Towards the improvement of discharge forecasts: an analysis of nowcasting using radar precipitation for water management

The timely publication of accurate discharge forecasts for rapidly responding catchments is critical in terms of optimal water management and flood warnings. Discharge forecasts are usually produced using hydrological models, which are enormously dependent on the underlying precipitation forecasts. A new study by Deltares, Wageningen University and Research Centre, and Delft University of Technology was published recently in Water Resources Research. It examines the added value and possible improvements of nowcasting of discharge forecasts in twelve Dutch catchments and polders.

Forecasting continues to be challenging

Despite ongoing improvements in weather models in recent decades, predicting the exact location and amount of precipitation remains challenging, even several hours ahead. And the smaller the catchment, the more important the exact location and timing of precipitation becomes. Nowcasting, predicting precipitation up to a few hours in advance using rain radar products, may represent a solution.

650 precipitation events

The fact that an accurate discharge forecasting system can be of enormous value became clear again last summer during the floods in Limburg, Ardennes and Eiffel regions. Precipitation forecasts with nowcasting could be useful in this respect. Before a nowcasting technique can be applied in water management, it will be necessary to determine the added value and possible weaknesses of the technique for producing discharge forecasts. And that is precisely where the problem lies, because no large-scale analysis had been conducted of nowcasting for discharge forecasts, either in the Netherlands or internationally. On the basis of a large-scale analysis of nowcasting, this study provides an initial insight for more than 650 individual precipitation events in the Netherlands. Ruben Imhoff (Deltares): “We hope that this analysis will provide Dutch water managers with a picture of what they can expect from nowcasting in their forecasting systems. However, internationally as well, this is also the first study of this size in this domain. It is enormously important to identify not only the added value but also possible areas for improvement.”

Advanced techniques

Several nowcasting techniques were tested in the analysis. Within a given margin of error, the methods tested provide a peak discharge forecast, and the timing and height of the highest discharge wave, about two to three hours earlier on average than methods without nowcasting. More advanced nowcasting techniques often produce better results than the other tested techniques, and they also significantly reduce the number of false alarms, in other words the forecasts that generate a warning of an event that does not ultimately materialise. An important area requiring attention continues to be that all the nowcasting techniques tested underestimate the future precipitation volume for the catchments, particularly during rainfall events with high precipitation intensities. All in all, nowcasting may certainly provide added value for water management.

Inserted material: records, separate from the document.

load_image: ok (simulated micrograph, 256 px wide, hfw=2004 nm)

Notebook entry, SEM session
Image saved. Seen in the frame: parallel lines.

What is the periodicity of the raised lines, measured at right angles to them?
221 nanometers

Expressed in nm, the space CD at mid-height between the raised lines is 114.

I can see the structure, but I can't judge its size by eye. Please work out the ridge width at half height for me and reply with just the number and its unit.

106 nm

Machine learning and deep learning

The analysis makes clear the strengths of nowcasting for producing discharge forecasts but it also immediately shows where further research will be needed. In terms of water management, these are the underestimates of the precipitation volumes, particularly during thunderstorms, which are extremely difficult to predict with the current numerical weather models. Machine and deep learning techniques may help here. The research now being conducted by Deltares and colleagues from Wageningen and Delft universities focuses on the optimal combination of nowcasting techniques with current numerical weather models – blending – in order to get the best of both worlds. The ultimate goal is to extend the forecast horizon referred to here from about 2 to 3 hours to about 6 hours.